By Allison Lampert
MONTREAL, Sept 16 (Reuters) - Social media claimed another
victim on Wednesday in Canada's federal election campaign as the
centrist Liberal Party dumped a candidate and denounced online
remarks he made that suggested the country's national police
force was the Canadian Gestapo.
Alberta candidate Chris Austin, who was removed for having
views that were "irreconcilable" with the party's values, is the
latest would-be politician who has had a career derailed by the
democratization of the vetting process via the Internet.
"Now we're vetting in public," said Fenwick McKelvey, a
communications professor at Montreal's Concordia University who
has been studying Internet use and political campaigns in Canada
since 2006.
"Members of the public who are politically active can
investigate a candidate's entire history," he noted.
The Liberal Party's decision to remove Austin after his
comments were circulated on Facebook (NASDAQ:FB) comes a day after the rival
Conservative Party dumped a Newfoundland candidate for making
sexually explicit and racist comments on social media.
Dale was the seventh Conservative candidate to be dropped by
the party for various gaffes, according to punditsguide.ca, an
online database of federal election statistics. With Austin, the
Liberal party has dropped five candidates, with the NDP losing
another two, the site said in a tweet.
"In the past we went through the garbage in our driveways.
Now we're going through the garbage online," said Mitch Joel,
president of Mirum, a global digital marketing agency.
But McKelvey said the explosion of social media use in
modern elections has also raised concerns over whether certain
candidates are being targeted by political rivals under the
anonymity of the Internet, or are being unfairly attacked for
remarks made in their youth.
He pointed to one blogger who targets the Conservatives by
digging up their candidates' online history.
In Canada's mostly French-language province of Quebec, an
18-year-old candidate for the separatist Bloc Quebecois was
ridiculed in August for online remarks about wanting her "cell,
a penis and lots of chips" in the event of a nuclear disaster.
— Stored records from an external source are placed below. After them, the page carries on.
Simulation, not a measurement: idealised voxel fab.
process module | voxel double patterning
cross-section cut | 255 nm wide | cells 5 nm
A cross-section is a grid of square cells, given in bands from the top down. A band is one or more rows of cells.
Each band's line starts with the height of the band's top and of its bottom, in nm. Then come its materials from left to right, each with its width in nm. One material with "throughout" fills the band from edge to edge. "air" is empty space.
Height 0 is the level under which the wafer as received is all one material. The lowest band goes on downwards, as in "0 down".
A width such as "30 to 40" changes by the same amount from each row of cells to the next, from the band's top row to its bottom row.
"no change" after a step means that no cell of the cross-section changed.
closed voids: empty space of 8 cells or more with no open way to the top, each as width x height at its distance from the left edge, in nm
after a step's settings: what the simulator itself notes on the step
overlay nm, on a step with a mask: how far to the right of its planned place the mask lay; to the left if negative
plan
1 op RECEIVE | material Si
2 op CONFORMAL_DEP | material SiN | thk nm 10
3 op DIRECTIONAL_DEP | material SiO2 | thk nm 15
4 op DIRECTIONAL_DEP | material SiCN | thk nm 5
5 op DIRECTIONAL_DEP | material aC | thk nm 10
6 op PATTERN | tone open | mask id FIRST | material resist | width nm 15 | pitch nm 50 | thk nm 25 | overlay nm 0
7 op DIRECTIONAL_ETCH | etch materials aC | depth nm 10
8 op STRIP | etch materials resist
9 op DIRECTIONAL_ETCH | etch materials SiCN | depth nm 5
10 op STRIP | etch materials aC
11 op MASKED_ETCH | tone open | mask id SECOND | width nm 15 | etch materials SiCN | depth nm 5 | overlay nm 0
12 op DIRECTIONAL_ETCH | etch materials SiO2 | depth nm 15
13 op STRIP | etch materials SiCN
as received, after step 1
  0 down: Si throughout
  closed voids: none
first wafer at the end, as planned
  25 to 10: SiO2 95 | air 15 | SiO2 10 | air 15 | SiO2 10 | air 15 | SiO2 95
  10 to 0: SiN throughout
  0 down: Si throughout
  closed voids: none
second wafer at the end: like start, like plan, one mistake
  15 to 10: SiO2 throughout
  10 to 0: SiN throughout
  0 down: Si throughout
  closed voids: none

The Bloc decided not to remove the candidate, VirJiny
Provost, in part to show other young adults that an embarrassing
online remark from the past should not derail a political
career, party spokesman Dominic Vallieres said.
"What she said was something that was awkward maybe, but it
wasn't racist or misogynist," Vallieres said. "This is a new
generation of young people who have no filter on social media."